Remembering the heroic submariner who caused havok in Ottoman waters but spared its civilians
Tom Mendelsohn, ITV News
The Gallipoli Campaign was one of the great Allied defeats of World War I. From 25 April 1915 until 9 January 1916, the crumbling Ottoman Empire managed to hold out against superior British and Anzac forces attempting to secure a sea route through to the allied Russian Empire.
But despite the fact the Allied powers quit the campaign after just eight harrowing months, there are many individual tales of great heroism; not least the campaign waged by the-then Lieutenant-Commander Martin Dunbar-Nasmith of the Royal Navy.
Admiral Sir Martin Dunbar-Nasmith, as he would eventually become, was awarded the Victoria Cross after a three-month period attacking Ottoman shipping in the Sea of Marmara - in doing so becoming the first enemy captain to penetrate the Golden Horn past Turkey's Bosphorus Straight in 450 years.
Lt Cdr Dunbar-Nasmith and his crew sank 97 Ottoman ships in total, but, says his son Sir James Dunbar-Nasmith, a renowned Scottish architect, he always endeavoured to fight a civilised war.
Lt Cdr Dunbar-Nasmith was a man of principle. He'd torpedo enemy warships without warning, but much of the shipping he encountered was civilian.
"If it were a dhow," explains Sir James, "he'd come to the surface and hail the captain. Mostly they had ships boats, but if there were none, he'd inspect their cargo and purloin it, and allow the crew aboard his submarine."
Once, he confiscated a cargo of Turkish delight from one dhow. When the next one turned out not to have boats and to be carrying old ladies, he rescued them before sinking their vessel.
"He then put them ashore on some inconspicuous coast, and one by one shook them warmly by the hand and gave them each a box of Turkish delight," says Sir James.
"There's a photograph of the deck [of the submarine] awash with a whole row of Turkish men, all wearing fezzes with their feet in the water, going quite fast.
Another tale surrounds what is probably the only military action in history involving a submarine and some cavalry, who fired down from a cliff to drive the submarine away from the ship it was pursuing.
Amid the chivalry, however, it's easy to forget that the Sea of Marmara was extremely dangerous for submariners.
"The big hazard was getting into the sea itself," says Sir James. "There were two big anti-submarine nets hung with mines, with boys on the top to warn the army if they were disturbed."
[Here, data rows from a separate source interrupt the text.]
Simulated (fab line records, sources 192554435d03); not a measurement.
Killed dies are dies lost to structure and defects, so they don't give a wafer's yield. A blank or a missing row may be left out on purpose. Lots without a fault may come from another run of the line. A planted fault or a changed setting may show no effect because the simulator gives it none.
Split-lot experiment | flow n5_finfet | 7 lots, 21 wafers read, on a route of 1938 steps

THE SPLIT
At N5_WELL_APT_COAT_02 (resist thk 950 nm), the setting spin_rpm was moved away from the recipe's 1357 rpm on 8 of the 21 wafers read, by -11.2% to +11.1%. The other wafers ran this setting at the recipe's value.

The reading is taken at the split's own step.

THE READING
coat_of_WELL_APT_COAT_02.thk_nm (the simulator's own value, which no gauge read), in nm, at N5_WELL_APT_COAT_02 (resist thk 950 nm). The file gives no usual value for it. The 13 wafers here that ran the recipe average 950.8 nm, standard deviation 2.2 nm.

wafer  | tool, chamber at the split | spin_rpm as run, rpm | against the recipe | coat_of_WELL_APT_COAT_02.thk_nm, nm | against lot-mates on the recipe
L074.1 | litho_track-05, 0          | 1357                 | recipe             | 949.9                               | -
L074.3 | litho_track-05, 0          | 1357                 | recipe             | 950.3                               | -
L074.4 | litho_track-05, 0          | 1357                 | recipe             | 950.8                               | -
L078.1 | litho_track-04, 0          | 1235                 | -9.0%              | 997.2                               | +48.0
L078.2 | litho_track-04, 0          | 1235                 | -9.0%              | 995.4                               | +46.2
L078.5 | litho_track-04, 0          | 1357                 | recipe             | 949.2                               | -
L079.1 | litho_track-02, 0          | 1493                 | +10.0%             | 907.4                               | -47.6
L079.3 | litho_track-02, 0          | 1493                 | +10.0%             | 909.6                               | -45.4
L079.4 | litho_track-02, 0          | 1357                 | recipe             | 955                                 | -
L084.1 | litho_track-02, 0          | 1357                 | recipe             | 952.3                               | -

The best way through was to put out a cutting wire and drive at the nets at top speed - hoping to cut through them. On Lt Cdr Dunbar-Nasmith's first exit attempt, they did just this. He found to his dismay a mine had been caught on his boat, so without telling the crew, he tipped his nose down and reversed his engines in a risky but successful attempt to shake it off.
"He was naturally a modest man," says Sir James. "People didn't like to talk about the Great War, because for many of them it was too traumatic an experience. If he did talk about its experiences, it was never in terms of being brave."